In the article about QA Distiller, I spent a significant amount of time explaining the issues we have with checking terminology. Right now, we are running two QA sessions each time because of the Whole words only option. The first one (without the Whole words only option) is checking against a project glossary with specific terms. It doesn’t generate too many false positives so the Whole words only option is unnecessary. The second one (with the Whole words only option) is checking against a glossary of high-risk general words. This one, however, needs the Whole words only option badly since doing otherwise is a suicide in terms of the false positive rate (e.g. “east” also finds “at least” and “Easter”)).
Closely associated with this issue is the management burden of having to enter all the original word forms into the glossary of high-risk general words. Or else they won’t be checked at all.
This whole article is about a very useful option in Verifika called Whole words shorter than, which, among other things, has the potential to solve these problems to a certain degree. It forces the program to process the words shorter than the specified character limit as whole words. Here is an example from an English to Russian translation:
I have two words in glossary:
HR управление персоналом
If I run a check without the Whole words only option, “HR” will likely generate a few false positives, e.g. “through.” This means I want to check “HR” only as a whole word.

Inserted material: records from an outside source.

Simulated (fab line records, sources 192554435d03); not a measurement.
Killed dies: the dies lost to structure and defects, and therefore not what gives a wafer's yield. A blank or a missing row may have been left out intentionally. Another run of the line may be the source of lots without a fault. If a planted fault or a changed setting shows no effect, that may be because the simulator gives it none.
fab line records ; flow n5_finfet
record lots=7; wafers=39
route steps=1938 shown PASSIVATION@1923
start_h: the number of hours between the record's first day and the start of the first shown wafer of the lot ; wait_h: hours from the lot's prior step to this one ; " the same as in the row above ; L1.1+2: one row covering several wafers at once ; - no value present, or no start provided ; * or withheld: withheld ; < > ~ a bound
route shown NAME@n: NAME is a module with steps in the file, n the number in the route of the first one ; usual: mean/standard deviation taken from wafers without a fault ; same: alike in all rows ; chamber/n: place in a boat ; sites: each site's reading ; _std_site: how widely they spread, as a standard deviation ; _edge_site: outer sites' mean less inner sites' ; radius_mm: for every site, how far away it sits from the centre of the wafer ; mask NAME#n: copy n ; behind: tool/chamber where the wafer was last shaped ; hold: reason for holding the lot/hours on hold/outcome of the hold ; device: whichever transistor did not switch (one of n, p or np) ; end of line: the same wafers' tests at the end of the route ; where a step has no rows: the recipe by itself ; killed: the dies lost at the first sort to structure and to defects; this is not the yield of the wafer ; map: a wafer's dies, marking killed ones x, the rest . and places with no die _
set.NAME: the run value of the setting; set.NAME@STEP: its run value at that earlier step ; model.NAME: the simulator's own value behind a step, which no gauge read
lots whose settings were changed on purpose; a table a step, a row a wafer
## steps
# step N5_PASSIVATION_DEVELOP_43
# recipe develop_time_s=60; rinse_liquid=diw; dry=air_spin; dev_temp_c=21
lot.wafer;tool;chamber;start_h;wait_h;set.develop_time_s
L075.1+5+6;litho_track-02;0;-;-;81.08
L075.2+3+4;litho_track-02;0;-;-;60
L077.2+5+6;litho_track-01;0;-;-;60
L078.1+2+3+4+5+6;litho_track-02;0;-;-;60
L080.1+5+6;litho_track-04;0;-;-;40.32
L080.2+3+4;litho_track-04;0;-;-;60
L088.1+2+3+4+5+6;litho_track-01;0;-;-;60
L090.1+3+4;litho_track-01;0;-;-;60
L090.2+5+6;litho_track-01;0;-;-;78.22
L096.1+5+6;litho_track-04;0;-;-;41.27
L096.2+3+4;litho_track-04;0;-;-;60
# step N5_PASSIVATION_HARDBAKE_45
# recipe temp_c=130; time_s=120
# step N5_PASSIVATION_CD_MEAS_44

But if I check with the Whole words only option, there’s a huge catch. “Benefit” will not match “benefits.” If I want to check the whole words only and still be able to check all the word forms of “benefit,” I need to add “benefits” as a separate term to the glossary. The glossary becomes more difficult to manage as a result. But this is the price we currently pay for using the Whole words only option.
The first benefit
The first benefit associated with this Whole words shorter than function in Verifika is that it reduces the glossary management burden. It allows me to use the Whole words only option without entering all the different original word forms for the longer terms, which represent a low risk of a false positive result and can therefore be checked not as whole words. It’s only with the shorter terms (up to the character limit specified) that I need to add all the different word forms. Even though Verifika doesn’t eliminate the problem fully since the shorter terms may still account for a significant portion of a glossary, I think this option is a huge break.
The second benefit
The second benefit is a possibility—although a remote one—to arrange checking against the two glossaries in a single session rather instead of two. Let’s imagine that I’m running a check against both glossaries with the Whole words shorter than 5 characters option. Because Verifika is able to treat the words below the 5 character limit as whole words, the false positive rate drops significantly, making checking for the high-risk general words bearable (not as easy as with the Whole words only option, of course, but still bearable). At the same time, I’m able to check against the glossary of specific terms almost with the same results as I normally get without the Whole words only option. I say almost because—and this is where the catch is—if I forget to add some of the original word forms of a term that falls below the character limit, Verifika will ignore those word forms. And those things that it ignores might be errors. This means that to run QA in a single session, we first need to add all those original word forms to the glossaries with the actual terms. But we don’t currently add the word forms to those glossaries. And I believe they don’t belong there.
The ideal solution
The ideal solution would, of course, be loading two glossaries and telling Verifika that one requires the Whole words only option and the other one doesn’t. Even though the Whole words shorter than option does have some value in this respect, it doesn’t seem the right solution for us. It’s a big step towards a more effective checking for us anyway, at least because it gives us more choices for optimizing the QA sessions. Bottom line: time savings and potential for coming up with a better way of checking against the glossaries.
Thank you reading this post and stay tuned for the next article in this series that compares QAD with Verifika.
So how are you checking the translations against a glossary of specific terms? If you also check against a glossary of high-risk general words, how do you marry the two checks?